While the attention of many Nigerians have been riveted on the happenings in the two major political parties in the country, the ruling All Progressives Congress (APC) and the opposition Peoples Democratic Party (PDP), potentially earth-shaking political developments have been taking place in Kano State, which has consistently returned the highest tally of voters in all elections in the country.
Mainly because of this game-changing political factor, Kano is always at the centre of the political calculations of political parties as well as potential presidential aspirants and eventual candidates. In the ongoing race for the 2023 elections, both the APC and the PDP have set high scores on ‘’capturing’’ Kano in their permutations and they have spent considerable resources in setting up political structures that will give them leeway in this endeavour.
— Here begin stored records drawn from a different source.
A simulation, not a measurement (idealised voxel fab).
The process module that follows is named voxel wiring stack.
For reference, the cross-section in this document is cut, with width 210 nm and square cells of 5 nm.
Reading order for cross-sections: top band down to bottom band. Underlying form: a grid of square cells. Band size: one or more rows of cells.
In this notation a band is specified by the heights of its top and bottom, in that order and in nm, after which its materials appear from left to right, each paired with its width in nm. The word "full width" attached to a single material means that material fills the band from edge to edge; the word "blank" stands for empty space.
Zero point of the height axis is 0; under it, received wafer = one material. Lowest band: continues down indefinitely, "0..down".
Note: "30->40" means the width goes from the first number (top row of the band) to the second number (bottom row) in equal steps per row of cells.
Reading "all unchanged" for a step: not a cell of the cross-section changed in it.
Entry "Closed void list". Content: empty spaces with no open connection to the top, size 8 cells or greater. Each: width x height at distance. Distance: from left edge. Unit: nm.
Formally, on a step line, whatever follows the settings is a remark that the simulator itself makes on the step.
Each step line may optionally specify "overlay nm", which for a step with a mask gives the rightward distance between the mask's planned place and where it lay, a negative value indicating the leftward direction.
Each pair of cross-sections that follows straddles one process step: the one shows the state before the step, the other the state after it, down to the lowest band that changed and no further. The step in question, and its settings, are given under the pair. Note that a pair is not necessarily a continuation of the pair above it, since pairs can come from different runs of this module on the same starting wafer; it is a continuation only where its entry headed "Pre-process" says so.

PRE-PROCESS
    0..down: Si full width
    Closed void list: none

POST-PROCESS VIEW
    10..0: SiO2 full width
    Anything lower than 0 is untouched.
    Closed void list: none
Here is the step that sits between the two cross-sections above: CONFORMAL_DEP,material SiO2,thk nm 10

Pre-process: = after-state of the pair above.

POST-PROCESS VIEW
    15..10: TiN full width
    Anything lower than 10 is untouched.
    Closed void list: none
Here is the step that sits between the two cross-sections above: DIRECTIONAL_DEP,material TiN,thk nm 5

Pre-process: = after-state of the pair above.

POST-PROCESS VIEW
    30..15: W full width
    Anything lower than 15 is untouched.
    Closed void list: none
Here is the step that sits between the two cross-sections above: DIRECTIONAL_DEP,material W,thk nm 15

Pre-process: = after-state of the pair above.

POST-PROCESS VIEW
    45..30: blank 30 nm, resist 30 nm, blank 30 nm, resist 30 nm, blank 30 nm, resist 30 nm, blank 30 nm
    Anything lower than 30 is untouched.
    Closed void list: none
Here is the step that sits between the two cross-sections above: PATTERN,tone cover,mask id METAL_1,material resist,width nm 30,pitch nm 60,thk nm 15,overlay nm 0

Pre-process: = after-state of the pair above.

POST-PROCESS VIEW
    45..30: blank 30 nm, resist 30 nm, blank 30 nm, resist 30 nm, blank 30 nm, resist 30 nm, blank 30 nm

But if most recent developments are anything to go by, both the APC and PDP may end up biting the dust as a new challenger gradually emerging from the shadows is taking the millionaire voting state by storm.
Senator Rabiu Musa Kwankwaso’s New Nigeria Peoples Party may have been formed just recently, but already the party is gradually and inexorably eating away at the ramparts of both the APC and PDP in Kano.
Indeed, with the coming of the NNPP, the entire PDP structure of Kano State, which used to be ‘’owned’’ by Senator Kwankwaso when he was a member of the party moved with him to the newly formed NNPP. For all practical purposes, the PDP is dead in Kano now.
Suddenly, the ruling APC in the state under Governor Abdullahi Ganduje already riven by deep internal divisions is beginning to feel the heavy breath of the NNPP down its neck. With the APC in its crosshairs, the NNPP has been sniping relentlessly and at the time of writing this article, several top Kano politicians like former Rep. Abdulmumuni Jibrin and former Governor and Senator Ibrahim Shekarau have made their way to the NNPP. And Governor Ganduje is really concerned that even some top members of his government and political associates are planning to ditch him and pitch camp with the JJC NNPP.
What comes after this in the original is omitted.